Jenny Scheu

I am a printmaker, painter and architect, and I bring all of these skills to my studio work. In college I studied drawing, design and intaglio printing with Bruce Muirhead and David Bumbeck.

I loved the steady work and the studio energy and community. While I studied architecture, I worked at printing and graphic design with Muriel Cooper at the MIT Press studio.

Over forty years ago I moved to a Maine island for a construction job, and have stayed around Casco Bay communities ever since. When I became a licensed Maine Architect, I set up a solo practice focused on small collaborative projects. Design is a most intriguing discipline, and its problem solving and community empowering infuses my work and my world view every day.
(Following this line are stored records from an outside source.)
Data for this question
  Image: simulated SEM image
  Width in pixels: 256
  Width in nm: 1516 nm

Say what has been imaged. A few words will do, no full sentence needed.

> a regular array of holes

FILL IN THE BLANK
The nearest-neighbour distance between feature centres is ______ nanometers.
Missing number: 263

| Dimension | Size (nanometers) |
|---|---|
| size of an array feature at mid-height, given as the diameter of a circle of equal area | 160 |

Years ago I ramped up my work in watercolor painting and printmaking. I was invited to join the Peregrine Press, and consider it one of my luckiest connections. It is a collective group of thirty talented, serious, generous and spirited artists. The association has given me an opportunity to learn new printmaking techniques from others members here, and and from a wide range of printmakers across the US, in Ireland and in Iceland. My great good fortune as well, is to have found a fine studio in the same Bakery Building which houses the Peregrine print studio. I thrive on the steady work of art practice and the camaraderie of artists, question askers and makers.

Most of my own artwork is abstract and layered. References are textiles, views of our world from every vantage point and from the colors of the natural and built environment. I enjoy color work, the spontaneity of mark making and the layering of transparencies and line on papers of all kinds. While I am always working on some watercolor paintings in my own studio, my printmaking practice upstairs has been focused on colorful monoprints. These are printing ink marks and tones on blank or collagraph textured plates which are then run through the press.

Not unlike my paintings, this printing work is a covering and uncovering process, which is spontaneous and meticulous. The magic is in the combination of transparent and translucent color, and the not always knowing what will emerge from the addition and subtraction of the layers.

Thanks to all for your interest in my work and for steady support for artists everywhere.

N.B. My last name is difficult and is pronounced SHY. In German, the word scheu means shy.